Using Cassandra

The Apache Cassandra database is the right choice when you need scalability and high availability without compromising performance. Linear scalability and proven fault-tolerance on commodity hardware or cloud infrastructure make it the perfect platform for mission-critical data. Cassandra’s support for replicating across multiple datacenters is best-in-class, providing lower latency for your users and the peace of mind of knowing that you can survive regional outages. The largest known Cassandra cluster has over 300 TB of data in over 400 machines. — Apache Cassandra Homepage

Deploying on Managed Machines

The following sections outline the various ways in which Titan can be used in concert with Cassandra.

Local Server Mode

Cassandra can be run as a standalone database on the same local host as Titan and the end-user application. In this model, Titan and Cassandra communicate with one another via a localhost socket. Running Titan over Cassandra requires the following setup steps:

Download, unpack, and setup Cassandra on your local machine.
Start Cassandra by invoking bin/cassandra -f on the command line in the directory where Cassandra was unpacked. Ensure that Cassandra started successfully.

Now, you can create a Cassandra TitanGraph as follows:

Configuration conf = new BaseConfiguration();
conf.setProperty("storage.backend","cassandra");
conf.setProperty("storage.hostname","127.0.0.1");
TitanGraph g = TitanFactory.open(conf);

In the Gremlin shell, you can not define the type of the variables conf and g. Therefore, simply leave off the type declaration.

Remote Server Mode

When the graph needs to scale beyond the confines of a single machine, then Cassandra and Titan are logically separated into different machines. In this model, the Cassandra cluster maintains the graph representation and any number of Titan instances maintain socket-based read/write access to the Cassandra cluster. The end-user application can directly interact with Titan within the same JVM as Titan.

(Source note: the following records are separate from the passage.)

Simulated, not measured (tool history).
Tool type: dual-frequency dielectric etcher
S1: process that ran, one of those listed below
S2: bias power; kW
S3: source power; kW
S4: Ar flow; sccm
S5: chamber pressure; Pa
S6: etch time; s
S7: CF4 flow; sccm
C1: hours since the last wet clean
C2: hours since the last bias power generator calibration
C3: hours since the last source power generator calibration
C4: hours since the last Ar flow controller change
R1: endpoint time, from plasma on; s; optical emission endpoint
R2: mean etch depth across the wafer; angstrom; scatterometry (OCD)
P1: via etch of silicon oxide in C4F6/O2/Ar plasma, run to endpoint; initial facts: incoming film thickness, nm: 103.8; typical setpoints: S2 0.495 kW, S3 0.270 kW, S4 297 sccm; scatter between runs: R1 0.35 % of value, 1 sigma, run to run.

For example, suppose we have a running Cassandra cluster where one of the machines has the IP address 77.77.77.77, then connecting Titan with the cluster is accomplished as follows (comma separate IP addresses to reference more than one machine):

Configuration conf = new BaseConfiguration();
conf.setProperty("storage.backend","cassandra");
conf.setProperty("storage.hostname","77.77.77.77");
TitanGraph g = TitanFactory.open(conf);

In the Gremlin shell, you can not define the type of the variables conf and g. Therefore, simply leave off the type declaration.

Remote Server Mode with Rexster

Rexster can be wrapped around each Titan instance defined in the previous subsection. In this way, the end-user application need not be a Java-based application as it can communicate with Rexster over REST. This type of deployment is great for polyglot architectures where various components written in different languages need to reference and compute on the graph.

http://rexster.titan.machine1/mygraph/vertices/1
http://rexster.titan.machine2/mygraph/tp/gremlin?script=g.v(1).out('follows').out('created')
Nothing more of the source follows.